What to Do When Mortgage Production Falls: Six Strategies for Growth

Mortgage originations were down nearly 20% in the first quarter of 2018. This followed a decline in 4th quarter of 2017 and represented the lowest quarterly production level since the end of 2014, according to Inside Mortgage Finance.

We can talk about the “whys,” but none of the reasons are likely news to you: higher interest rates, first-time home buyers scared away by higher home prices, and the dread of participating in what can be a cutthroat process in a sellers’ market—as just-listed homes receive multiple cash offers on the first day and end up selling well above listing price. Add in the fact that annual mobility rates within the U.S. seem to be stuck at a postwar low rate of 11%, and the listless market is no surprise (Source: U.S. Census).

Even before this downturn, you may have found yourself facing a more competitive selling environment.  Mortgage providers have gotten more aggressive in their acquisition programs in recent years, leaving you working against more competitors, more attention, and that ever-present issue of enhanced technology.  How can you compete?

Many of our clients are successfully doing so, despite the factors noted, with the implementation of strategic and tailored solutions that reflect the conditions in their areas and the people in their market.

HERE ARE SIX SOLID STRATEGIES TO CONSIDER

  1. If home prices are rising in your area, look for prospects who might refinance to eliminate their PMI, lower their payment, or shorten their term. The financial benefit you can provide to these customers often outweighs a higher interest rate.

  2. Increasing home equity also gives you the opportunity to find customers who would like to access extra cash. (A recent HELOC expansion program we implemented delivered an ROI of more than 3.0, and a separate program to spur use of inactive HELOCs resulted in a phenomenal ROI of 99.0.)

  3. Even if the interest rates aren’t reflective of a great refi market, you likely have pre-retirement customers and prospects who are realizing that it’s time to get more aggressive about paying down their mortgage. Look for ways to help them lower their rate and shorten their term.

  4. Watch for short-term opportunities—and have a campaign or program waiting on the shelf. When mortgage rates hit 5%, ARM products typically become immensely popular. If you plan now, you can be first to sense the altered demand and quickly have your program in the market. Alternatively, in some markets, Jumbos afford opportunity.

  5. Increase outreach to centers of influence–particularly realtors and builders. Strong relationships with these individuals can boost pipelines of profitable new business.

  6. Commit to your course and promote, promote, promote! Make sure your name is out there and your value is communicated. (Recently, for example, a client launched a campaign stressing the value of their experience and expertise to consumers struggling to understand and react to the changing market—a welcome opportunity to promote value beyond just rate.) Have access to a library of content in your CRM system? Encourage your team to launch automated touchpoint campaigns that target prospects and previous customers in meaningful ways–with messages that are relevant to their particular circumstances. Leverage digital campaigns, with lower acquisition costs. Do everything you can to ensure you will be top of mind when the customer is ready.
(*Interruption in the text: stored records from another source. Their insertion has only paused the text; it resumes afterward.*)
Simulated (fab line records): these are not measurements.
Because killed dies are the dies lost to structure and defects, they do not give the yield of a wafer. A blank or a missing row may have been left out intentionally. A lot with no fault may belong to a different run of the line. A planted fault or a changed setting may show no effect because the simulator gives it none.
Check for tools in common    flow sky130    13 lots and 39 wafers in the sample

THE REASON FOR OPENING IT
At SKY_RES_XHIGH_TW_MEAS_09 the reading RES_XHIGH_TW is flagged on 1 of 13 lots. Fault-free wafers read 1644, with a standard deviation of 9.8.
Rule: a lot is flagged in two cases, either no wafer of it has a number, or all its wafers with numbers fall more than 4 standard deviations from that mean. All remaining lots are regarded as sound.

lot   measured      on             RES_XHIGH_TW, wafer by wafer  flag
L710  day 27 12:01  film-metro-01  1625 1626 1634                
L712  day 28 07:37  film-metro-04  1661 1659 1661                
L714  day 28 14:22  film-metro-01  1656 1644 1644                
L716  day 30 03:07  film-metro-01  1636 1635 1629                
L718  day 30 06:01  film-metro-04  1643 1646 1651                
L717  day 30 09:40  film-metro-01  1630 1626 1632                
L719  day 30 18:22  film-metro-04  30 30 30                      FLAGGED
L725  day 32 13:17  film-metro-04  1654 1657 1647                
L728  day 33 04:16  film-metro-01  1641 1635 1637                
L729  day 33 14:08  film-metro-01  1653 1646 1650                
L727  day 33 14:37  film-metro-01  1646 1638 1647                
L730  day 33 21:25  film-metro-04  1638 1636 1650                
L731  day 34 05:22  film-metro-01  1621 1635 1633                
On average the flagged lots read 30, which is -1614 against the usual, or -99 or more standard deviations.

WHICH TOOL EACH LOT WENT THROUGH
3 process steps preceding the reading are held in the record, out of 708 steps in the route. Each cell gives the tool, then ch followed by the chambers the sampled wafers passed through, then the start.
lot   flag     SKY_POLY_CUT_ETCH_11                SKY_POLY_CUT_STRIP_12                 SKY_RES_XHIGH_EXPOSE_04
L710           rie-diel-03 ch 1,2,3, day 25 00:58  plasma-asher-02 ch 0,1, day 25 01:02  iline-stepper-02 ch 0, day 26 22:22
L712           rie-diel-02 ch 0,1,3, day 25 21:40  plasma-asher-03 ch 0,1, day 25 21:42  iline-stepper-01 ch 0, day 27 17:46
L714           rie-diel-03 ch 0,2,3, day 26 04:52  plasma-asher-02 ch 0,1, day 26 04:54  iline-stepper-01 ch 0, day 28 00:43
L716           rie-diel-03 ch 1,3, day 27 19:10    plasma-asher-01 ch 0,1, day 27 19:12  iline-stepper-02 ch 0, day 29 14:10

It’s helpful to note that success can often be achieved through straightforward programs that don’t require elaborate efforts to implement. We have seen strong results and positive ROIs (a 6.0 on our most recent effort) when we work with clients and target customers and prospects—even with simple mortgage propensity programs. We’re able to use customer data, P$ycle segmentation data, and other relevant information to target effectively. 

A look at three recent direct mail campaigns executed by Galapagos Marketing.

Not to be discounted is the fact that these programs can also improve the lives of customers by helping them get what they needed: through better rates or terms, access to cash, and increased convenience.  Growing your business and improving your customers’ lives is, of course, a winning combination.